A few weeks ago I attended the Landmark Forum. I thought that it would be another self-help training course that would give me ideas on how to improve my life. The course did not disappoint, but what I learned was far more important than I could have ever envisaged. This wasn’t self-help to improve your life, this was a lesson about life itself. During one of the sessions the coach told us that every one of us is likely to be incomplete with one or both of our parents. The participants were just nodding their heads completely oblivious to the damage that this incompletion has caused us throughout our lives. You see when you are incomplete with one, or both of your parents, you create stories that are with you throughout life. In these stories you continually berate your parents for a lack of this and lack of that, whilst blindly acting exactly the same way with your own offspring. It also affects your identity and how you interact in all of your relationships.
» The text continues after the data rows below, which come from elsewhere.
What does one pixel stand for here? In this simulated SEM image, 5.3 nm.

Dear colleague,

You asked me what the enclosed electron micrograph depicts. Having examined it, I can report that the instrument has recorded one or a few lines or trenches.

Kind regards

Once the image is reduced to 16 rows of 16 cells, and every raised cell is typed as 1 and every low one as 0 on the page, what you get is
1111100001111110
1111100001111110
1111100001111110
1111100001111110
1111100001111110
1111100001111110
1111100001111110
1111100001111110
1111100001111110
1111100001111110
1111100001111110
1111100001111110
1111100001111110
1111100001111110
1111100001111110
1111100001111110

During the break I rang my father and was in tears as I told him that I had abandoned him when I was a child. He never showed me any love or affection and I decided that if I were not worthy of his attention then he would receive none of mine. Then as the years ebbed away I talked about him behind his back. I told everyone who would listen about his faults as a father. While I was telling him all of this I suddenly realised something that was so pointedly obvious I have no idea why I had never seen it before. My father was not a bad father and in fact he had done a great job with the skills that he had. When he adopted me I became his first child. I didn’t come equipped with a how to manual and so he took his parental rulebook from his father. When I look in the mirror I see a beautiful man who has had, and continues to have, a very successful life. My father and my mother are both responsible for that. So instead of berating them for lack, I should shower them with love for what they have done. I told him that he was amazing, that I loved him, asked for forgiveness and held out the possibility that we could have a great relationship from that day forth.
So if my father received his parental rulebook from his father then isn’t it safe to assume that I also received the same battered pieces of paper? Am I fathering my son in the same way that caused me to abandon my own father year’s prior? The lineage has to stop somewhere and revisions to the parenting rulebook need to be made by someone. Well I am up for the challenge, and would like to create a little bit of history, but it is going to be tough.
I don’t live with my son anymore. I get to see him for a few hours on a Thursday afternoon and one overnight stay on a Friday. On top of that I work abroad a lot. My goal is to be able to earn a living doing something that I enjoy, that also allows me to spend more time with my son. I am confident I will get there, but it will not happen overnight. When I am with my son I am always talking about the things that I have learned and always asking him questions about his life purpose and goals for the future. At the moment he is content with just being a child and has no interest in the teachings that I am trying to force into his ears. But one day he will be ready to receive the parenting rulebook and let’s hope he gets the new and improved edition.
Becoming complete with your parents takes honesty and courage. You need to tell your parents why you feel that your relationship is incomplete. There will be something inauthentic about your relationship and you need to dig deep to find out what that is and be honest when you share it with them. Finally, offer a possibility of a new way of being in the future. If your parents have passed away then you can still complete the exercise but write them a letter instead. I saw people stand up and read their letters to their parents and it was a serene experience.
Are you incomplete with one or both of your parents?